A recent major curriculum revision moves the nuts and bolts of Microcontroller programming into the focus of secondary level professional training at Austrian Technical Secondary Colleges. In order to meet the curriculum’s educational objectives, a laboratory course for 12th graders has been especially designed to enhance the students’ hardware and software skills. The chosen hardware setup combines the Arduino platform with a small, low cost robot car. This allows to simultaneously address two hitherto missing key components in embedded system education, software/hardware co-design and real-time operating systems.
The course subdivides a comprehensive annual robotic project into several strongly interrelated sub-projects, each to be realized by a small team of students. Formal Lab Reports enable every student team to seamlessly continue the work of the preceding team and to transfer their own results to the subsequent team. This process improves the students’ technical writing skills and their general communication competence.

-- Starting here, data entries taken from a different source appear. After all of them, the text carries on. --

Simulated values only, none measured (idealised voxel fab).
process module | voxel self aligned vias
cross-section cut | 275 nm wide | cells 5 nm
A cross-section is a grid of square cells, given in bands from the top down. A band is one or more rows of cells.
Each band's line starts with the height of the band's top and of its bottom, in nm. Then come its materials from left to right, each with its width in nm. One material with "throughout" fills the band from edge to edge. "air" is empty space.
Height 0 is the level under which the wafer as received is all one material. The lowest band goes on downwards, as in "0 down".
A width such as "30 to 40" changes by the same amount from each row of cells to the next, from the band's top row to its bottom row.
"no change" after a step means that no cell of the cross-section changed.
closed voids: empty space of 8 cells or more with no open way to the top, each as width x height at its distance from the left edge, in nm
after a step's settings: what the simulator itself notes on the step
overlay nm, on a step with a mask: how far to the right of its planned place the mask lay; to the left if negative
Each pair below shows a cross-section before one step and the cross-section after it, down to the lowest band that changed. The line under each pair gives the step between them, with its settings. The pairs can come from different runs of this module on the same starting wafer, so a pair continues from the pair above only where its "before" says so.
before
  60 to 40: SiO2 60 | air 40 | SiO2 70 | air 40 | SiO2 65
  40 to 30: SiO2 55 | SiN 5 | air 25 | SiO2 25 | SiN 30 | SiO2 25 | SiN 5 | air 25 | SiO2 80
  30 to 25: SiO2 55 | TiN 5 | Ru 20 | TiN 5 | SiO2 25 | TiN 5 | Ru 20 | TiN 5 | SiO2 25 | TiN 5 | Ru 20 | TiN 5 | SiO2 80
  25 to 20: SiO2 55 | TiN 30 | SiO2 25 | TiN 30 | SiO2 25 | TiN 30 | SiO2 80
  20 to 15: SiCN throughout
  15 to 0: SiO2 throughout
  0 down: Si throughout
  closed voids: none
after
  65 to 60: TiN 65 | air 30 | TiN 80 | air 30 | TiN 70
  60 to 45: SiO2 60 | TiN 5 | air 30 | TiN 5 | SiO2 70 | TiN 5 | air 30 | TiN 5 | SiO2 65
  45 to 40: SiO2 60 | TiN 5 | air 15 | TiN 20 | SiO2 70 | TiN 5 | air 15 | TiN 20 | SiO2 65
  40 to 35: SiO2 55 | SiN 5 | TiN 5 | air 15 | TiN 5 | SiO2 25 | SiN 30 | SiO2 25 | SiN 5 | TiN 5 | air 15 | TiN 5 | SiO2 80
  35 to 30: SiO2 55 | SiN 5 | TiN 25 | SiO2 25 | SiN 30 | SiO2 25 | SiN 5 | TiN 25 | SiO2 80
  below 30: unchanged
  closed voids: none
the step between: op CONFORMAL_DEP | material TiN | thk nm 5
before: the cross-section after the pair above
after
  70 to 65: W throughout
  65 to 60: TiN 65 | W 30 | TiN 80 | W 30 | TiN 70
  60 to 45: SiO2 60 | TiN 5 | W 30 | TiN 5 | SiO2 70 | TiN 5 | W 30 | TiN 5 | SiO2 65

The presented study describes the design of the laboratory course and investigates the intrinsic motivation of this students with regard to the sub-projects. Five teams of about 10 to 12 students each, consecutively working on different sub-projects, will complete a short questionnaire to assess their intrinsic motivation, based on the “Intrinsic Motivation Inventory”, at the end of their sub-project and again after four to six weeks.
First results support the expectation of high levels of student motivation at the finalization of the respective sub-project. For the temporal evolution of the intrinsic motivation, we expect a slight decrease due to findings in similar studies.
This quantitative study will contribute to research and development in teaching Microcontroller courses in secondary level technical education.